Several hundred people had gathered in front of the City Hall of Rouen, in the north of France. It was about 8 p.m. and the cold wind of January made the atmosphere even gloomier. There were so many people, some were holding signs with Charlie Hebdo front-pages, others had bought the actual newspaper and held it up high. It was like being at a funeral. The sadness was tangible. There was nothing that could be done, and yet everyone felt that getting together was the right thing to do. They tried to destroy our freedom, to put us on our knees. We had to show them. We had to stand for those who had fell that day. Fell for drawing, because their pencils did not stand a chance facing the machine guns.

Haven’t you heard the news?

I had heard the news while driving home. I got tired of the silence, turned the radio on. Every station had interrupted its programs. At first, I did not understand what had happened. And then, they kept repeating the news: 12 people had been shot dead at the Charlie Hebdo offices in the center of Paris this morning. Suddenly, everything was quiet again. The sound of the radio was distant now. I felt strange. Then I had to tell my mother. She was surprised to see the unusual number of policemen in the mall.

“ Haven’t you heard the news?” I asked her. She hadn’t. I could not find the right words. I hurriedly explained what had happened. We were in a shop, and she sat down in the fitting rooms. The expression on her face was really grave. Ever since I was a child I had rarely seen her like that. She was disillusioned. We all were.

That night, when I went to bed, I felt that something had changed. It could not be undone.

It would never be the same.

The next day, a Thursday, I woke up and immediately turned the TV on. After a couple of minutes, I had to sit down. Another attack had happened that morning. A man had killed a police officer and ran away. At that moment, no connection had been made between the two attacks.

On Friday, while the police were hunting the Charlie Hebdo attack suspects, another attack happened in Porte de Vincennes, near the city center. A man had taken hostages in a Jewish grocery store. He was the one who had killed the officer the previous day. The tension was tangible in Paris. I arrived there on Wednesday night to meet my best friends and my family. My mother did not want to me wait for my father at the train station. She told me to avoid every tourist location and crowded places. We had no idea what could happen next. Everything had been escalating so quickly in the last two days.

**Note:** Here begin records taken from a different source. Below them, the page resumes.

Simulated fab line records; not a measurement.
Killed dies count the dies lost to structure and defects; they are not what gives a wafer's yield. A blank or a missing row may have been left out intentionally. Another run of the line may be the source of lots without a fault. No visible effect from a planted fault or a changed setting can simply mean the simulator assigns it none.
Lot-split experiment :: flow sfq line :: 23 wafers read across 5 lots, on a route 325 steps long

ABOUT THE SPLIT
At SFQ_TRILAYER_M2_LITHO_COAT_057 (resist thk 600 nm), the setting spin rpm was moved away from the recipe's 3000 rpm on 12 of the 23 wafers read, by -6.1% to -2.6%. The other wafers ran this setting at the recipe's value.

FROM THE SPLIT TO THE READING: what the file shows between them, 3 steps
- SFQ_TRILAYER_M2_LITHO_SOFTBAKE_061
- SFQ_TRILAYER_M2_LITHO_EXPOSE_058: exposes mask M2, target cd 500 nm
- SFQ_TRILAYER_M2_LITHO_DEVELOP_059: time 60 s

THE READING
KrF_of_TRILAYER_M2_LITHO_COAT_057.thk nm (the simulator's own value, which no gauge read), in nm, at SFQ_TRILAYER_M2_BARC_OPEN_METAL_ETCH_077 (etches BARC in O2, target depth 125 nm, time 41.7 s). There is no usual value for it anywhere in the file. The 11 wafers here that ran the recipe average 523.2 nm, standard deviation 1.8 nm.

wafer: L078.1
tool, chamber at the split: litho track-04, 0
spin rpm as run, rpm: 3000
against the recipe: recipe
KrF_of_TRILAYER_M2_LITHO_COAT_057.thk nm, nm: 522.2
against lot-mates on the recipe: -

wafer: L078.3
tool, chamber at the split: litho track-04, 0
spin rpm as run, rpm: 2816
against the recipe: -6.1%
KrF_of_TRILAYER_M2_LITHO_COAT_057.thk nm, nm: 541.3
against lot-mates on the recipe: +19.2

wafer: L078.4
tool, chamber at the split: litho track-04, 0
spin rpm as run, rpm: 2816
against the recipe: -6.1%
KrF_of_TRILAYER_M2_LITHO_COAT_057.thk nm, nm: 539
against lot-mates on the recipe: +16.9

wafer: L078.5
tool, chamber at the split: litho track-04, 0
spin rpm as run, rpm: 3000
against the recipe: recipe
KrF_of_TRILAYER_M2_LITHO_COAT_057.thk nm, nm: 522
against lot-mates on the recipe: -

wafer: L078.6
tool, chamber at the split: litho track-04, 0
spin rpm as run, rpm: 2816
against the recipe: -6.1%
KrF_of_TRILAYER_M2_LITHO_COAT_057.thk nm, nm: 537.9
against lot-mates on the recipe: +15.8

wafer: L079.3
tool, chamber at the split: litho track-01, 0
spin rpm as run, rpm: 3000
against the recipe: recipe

I was with my best friends and my sister that day. The tension had reached a climax. There were police officers everywhere. The subway kept being shut down because of false alarms. At some point they even shut down the “périphérique “, which is the belt highway that circles Paris. When we heard that, we understood that it was really serious, because they would never do that unless it was. My mother asked us to go into a café and wait until everything was settled. Later we heard that they caught all of them, the word relief is probably an understatement.


What is Charlie Hebdo?

Founded in 1969, Charlie Hebdo is a satirical weekly newspaper best known for its drawings and caricatures of political and religious figures. Its tendency to depict and make fun of the untouchable made it quite notorious. To understand what happened in January, we need to go back in time a little bit.

In 2005, Charlie Hebdo published a Danish cartoon from the newspaper Jyllands-Posten, depicting the Prophet Muhammad as a bomb-wielding terrorist. A couple of months later, a Norwegian newspaper republished the cartoon as well. Anger quickly spread throughout the Middle East. Even though the Danish newspaper apologized, its embassies and the Norwegian embassies were attacked throughout the Middle East. In the months and years that followed, many European countries managed to thwart attempts to attack these newspapers.

In February 2007, Charlie Hebdo was sued by Muslim groups for publicly “insulting” Islam. A month later the newspaper was cleared of these accusations.

In 2011, Charlie Hebdo offices had already been the target of an arson attack after they published an issue depicting Muhammad as the “editor-in-chief “ saying “100 lashes if you don’t die of laughter.” A year later, they published an issue about the Prophet again.

Finally, in 2013, they published a full edition of an illustrated biography of the Prophet.


Why it matters?

To be clear, not everyone agreed with this. And Charlie Hebdo was never fully supported by the population, especially after this controversy. And yet, when the terrorist attack happened, everyone had the same feeling: being French.

For the majority of the population it was an attack on our freedom. I personally thought that Charlie Hebdo tended to go too far sometimes. But no one deserves to be killed for that. Several of the Charlie Hebdo cartoonists had been protected 24/7 by police officers since the first controversies. As Philippe Val, former Charlie Hebdo publication director, said it in a interview with FranceInfo, no police protection should be necessary, they should have been able to do their job without that.

And throughout the world, many showed their compassion and support.

It matters because I wish it would never happen again, and not only in France but anywhere. It was like a war was going on. For some reason, we never expected that it could happen to us. But now that it did, everything has changed.

It is important to care because they targeted a value of our Republic that should not be threatened: our freedom of expression and speech.


*Caroline Pain is an exchange student from France studying at the University at Albany. The views expressed in this editorial do not necessarily reflect the opinions of the Albany Student Press Editorial Staff.